Kerberos doesn’t solve denial of service attacks. These
protocols have places in which an intruder can prevent an application from
participating in the proper authentication steps. Detection and solution of
such attacks, some of which can appear to be common failure modes for the
system, usually is best left to the human administrators and users. Principals
must keep their secret keys secret. If an intruder somehow steals a principal’s
key, the villain can masquerade as that principal or impersonate any server to
the legitimate principal.
Kerberos doesn’t solve password-guessing attacks. If a user
chooses a poor password, an attacker can successfully mount an off-line
dictionary attack. The attacker attempts to decrypt repeatedly, employing
successive entries from a dictionary, messages encrypted under a key derived
from the user’s password.
Kerberos is also vulnerable to clock synchronization
attacks. Each host on the network must have a clock “loosely synchronized” to
the time of the other hosts. This synchronization serves to reduce the
bookkeeping needs of application servers when they perform replay detection.

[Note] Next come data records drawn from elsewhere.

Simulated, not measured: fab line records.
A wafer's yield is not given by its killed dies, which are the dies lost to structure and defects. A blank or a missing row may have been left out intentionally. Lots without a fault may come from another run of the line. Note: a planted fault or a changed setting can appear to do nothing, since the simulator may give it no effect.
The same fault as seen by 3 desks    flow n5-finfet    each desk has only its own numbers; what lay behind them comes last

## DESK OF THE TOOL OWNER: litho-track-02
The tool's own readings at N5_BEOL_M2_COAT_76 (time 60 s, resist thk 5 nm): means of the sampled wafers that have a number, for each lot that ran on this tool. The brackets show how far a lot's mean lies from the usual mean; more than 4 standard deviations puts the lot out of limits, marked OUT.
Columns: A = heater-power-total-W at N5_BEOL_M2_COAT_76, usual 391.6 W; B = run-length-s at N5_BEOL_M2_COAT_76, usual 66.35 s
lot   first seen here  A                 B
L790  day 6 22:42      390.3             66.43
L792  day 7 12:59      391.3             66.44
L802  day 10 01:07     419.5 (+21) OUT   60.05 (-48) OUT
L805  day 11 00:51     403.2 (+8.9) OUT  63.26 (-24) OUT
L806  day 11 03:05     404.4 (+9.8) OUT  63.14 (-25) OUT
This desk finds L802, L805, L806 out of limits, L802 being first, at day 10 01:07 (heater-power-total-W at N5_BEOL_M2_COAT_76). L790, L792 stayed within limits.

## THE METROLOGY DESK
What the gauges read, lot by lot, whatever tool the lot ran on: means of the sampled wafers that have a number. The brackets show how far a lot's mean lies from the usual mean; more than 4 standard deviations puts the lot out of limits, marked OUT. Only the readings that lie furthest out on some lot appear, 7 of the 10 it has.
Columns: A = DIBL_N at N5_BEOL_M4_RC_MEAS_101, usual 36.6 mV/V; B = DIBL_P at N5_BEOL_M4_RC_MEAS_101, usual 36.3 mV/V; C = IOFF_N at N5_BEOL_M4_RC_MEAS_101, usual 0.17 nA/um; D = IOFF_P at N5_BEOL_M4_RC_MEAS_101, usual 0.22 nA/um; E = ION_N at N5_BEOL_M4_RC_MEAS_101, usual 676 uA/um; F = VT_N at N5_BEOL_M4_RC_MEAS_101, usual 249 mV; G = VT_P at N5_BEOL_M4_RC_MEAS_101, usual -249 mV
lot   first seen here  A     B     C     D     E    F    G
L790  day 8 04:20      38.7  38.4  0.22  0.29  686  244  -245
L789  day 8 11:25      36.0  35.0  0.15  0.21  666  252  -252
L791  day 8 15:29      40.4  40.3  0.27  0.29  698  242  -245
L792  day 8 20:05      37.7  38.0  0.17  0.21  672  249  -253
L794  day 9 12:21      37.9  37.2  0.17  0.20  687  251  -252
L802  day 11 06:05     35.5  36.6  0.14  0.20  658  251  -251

The degree of “looseness” can be configured per server. If
the clocks are synchronized over the network, the clock synchronization
protocol must itself be secured from network attackers.
Principal identifiers should not be recycled. A typical mode
of access control uses Access Control Lists to grant permissions to particular
principals. An Access Control List is attached to any object that requires
restricted access. The list should consist only of principal identifiers, although
group identifiers are usually allowed. When a user wants to make use of the
object, the operating system checks the Access Control List. If the user is
listed as an authorized principal, access is granted. If a stale list entry
remains for a deleted principal and the principal identifier is reused, the new
principal inherits rights specified in the stale entry. Not reusing principal
identifiers erases the danger of inadvertent access. Kerberos does not at this
time coordinate or manage Access Control Lists. This entire problem is referred
to as object reuse. Any system that wants to be government security certified
must control object reuse and prevent it from occurring.